Artist Feature: Stephen O’Donnell
"I...live my daily life as a man, but I am very deeply both genders."
Stephen O’Donnell’s portraits take me to a place that feels at once fantastical and familiar. The light, textiles, furniture, architecture, and most importantly, the fashion are deftly and precisely portrayed.
His work has an almost audible quality; some of his paintings rustle like clean linen, others creak with the sound of rusty hinges and wooden floors, a lonely breeze humming through windowpanes, birdsong, a haughty harrumph.

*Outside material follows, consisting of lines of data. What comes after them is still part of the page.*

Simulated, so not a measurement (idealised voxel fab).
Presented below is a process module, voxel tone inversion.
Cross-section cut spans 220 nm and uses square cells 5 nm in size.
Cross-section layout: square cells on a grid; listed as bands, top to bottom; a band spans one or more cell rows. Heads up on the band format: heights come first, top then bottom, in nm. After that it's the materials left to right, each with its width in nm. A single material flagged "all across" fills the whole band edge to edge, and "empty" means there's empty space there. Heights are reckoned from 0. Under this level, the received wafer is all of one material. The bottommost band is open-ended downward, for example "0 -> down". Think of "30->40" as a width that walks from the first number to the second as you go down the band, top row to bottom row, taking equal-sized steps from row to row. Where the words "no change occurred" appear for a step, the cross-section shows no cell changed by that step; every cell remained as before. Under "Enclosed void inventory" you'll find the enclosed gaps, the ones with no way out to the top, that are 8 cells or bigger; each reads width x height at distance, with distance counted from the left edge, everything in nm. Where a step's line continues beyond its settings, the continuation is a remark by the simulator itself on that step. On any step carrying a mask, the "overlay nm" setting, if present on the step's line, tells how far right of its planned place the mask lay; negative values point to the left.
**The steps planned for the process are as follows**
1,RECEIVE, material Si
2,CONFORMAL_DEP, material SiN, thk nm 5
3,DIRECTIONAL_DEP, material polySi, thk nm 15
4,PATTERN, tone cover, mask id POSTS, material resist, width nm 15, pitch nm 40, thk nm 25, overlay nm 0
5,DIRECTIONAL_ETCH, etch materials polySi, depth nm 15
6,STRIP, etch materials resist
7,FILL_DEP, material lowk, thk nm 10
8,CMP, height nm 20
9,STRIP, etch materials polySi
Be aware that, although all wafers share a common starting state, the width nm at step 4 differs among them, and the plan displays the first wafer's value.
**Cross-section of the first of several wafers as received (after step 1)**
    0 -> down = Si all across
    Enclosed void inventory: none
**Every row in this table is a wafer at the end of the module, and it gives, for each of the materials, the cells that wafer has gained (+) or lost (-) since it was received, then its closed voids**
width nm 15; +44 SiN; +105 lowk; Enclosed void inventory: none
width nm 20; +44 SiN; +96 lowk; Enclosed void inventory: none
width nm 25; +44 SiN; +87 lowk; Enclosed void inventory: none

A mid-career painter who is entirely self-taught, O’Donnell almost exclusively paints self portraiture, more specifically, portrait historié (historicized portrait), wherein “…the subject portrayed is got up in clothes of a period previous to their own.”
While his painting calls to mind the works of the great masters, it has a decidedly modern twist, playing fast and loose with gender identity. O’Donnell describes his process as an unceasing revision of his image, an endless mutation of self, reinventing himself each time he creates a new piece.
Of his gender identity, O’Donnell says, “I identify as a degree of transgender: more female than male, I may dress and live my daily life as a man, but I am very deeply both genders. . . The way I represent myself in my paintings is a way to honor and reconcile these feelings. Painting myself the way I do, as a man in women’s clothes – I never really try to make the illusion that I’m female – is a way of expressing this most important part of my identity. The closest I can get to representing a whole self.”
Though the gender duality revealed in his paintings isn’t part of his day-to-day life, he hopes to one day further explore this. “I do have the sense – hope – that as I move into my old age I’ll allow myself more – fabulousness – in my appearance, both masculine and feminine. I feel like that in my personal presentation I haven’t allowed myself to play for a long time, since my twenties, really. I think more me is coming, whatever blend of gender that looks like.”
After spending hours with his work, I really would like to have afternoon tea and play dress-up with her.